Short Bio

Ellen O’Connor (Ph.D., University of Chicago; M.B.A., University of California, Berkeley) has taught in business schools for over 30 years, including the Graduate School of Business at Stanford; the Haas School of Business at the University of California at Berkeley; and the University of Paris.  At the Haas School and at the McLaren School of Business (University of San Francisco), she received awards for her teaching.

O’Connor’s research has been published in distinguished refereed journals, including Academy of Management Review, Organization Studies, and Journal of Applied Behavioral Science.  She has frequently presented at the annual meeting of the Academy of Management (AOM), the leading association of management scholars and educators.  The AOM has honored her with two Best Paper awards, in management history and in research methods.

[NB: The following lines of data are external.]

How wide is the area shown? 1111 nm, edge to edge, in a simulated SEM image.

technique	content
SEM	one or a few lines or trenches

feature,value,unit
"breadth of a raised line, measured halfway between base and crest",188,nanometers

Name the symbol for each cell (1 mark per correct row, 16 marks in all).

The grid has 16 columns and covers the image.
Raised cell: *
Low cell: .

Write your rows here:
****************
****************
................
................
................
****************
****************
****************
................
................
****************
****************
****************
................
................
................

O’Connor began her academic career in literature.  She then explored how to integrate her literary background with business.  At first, she used literary-critical methods to analyze organizational texts such as speeches and memoranda.  She also taught business writing and public speaking.  She discovered that unlike literary studies in the humanities, business communication must be understood in its social context.  Drawing from the idea of the classics in the humanities, she worked on the analogue in organization studies.  This led to her first major research contribution, an award-winning study of Elton Mayo and the Harvard Business School, then to Follett and Barnard and the contexts in which the very institution of management was founded.  In this work, she discovered that the study of contexts must include not only historical and institutional phenomena and processes but also individual choice and creativity.  She is still exploring the implications of this finding.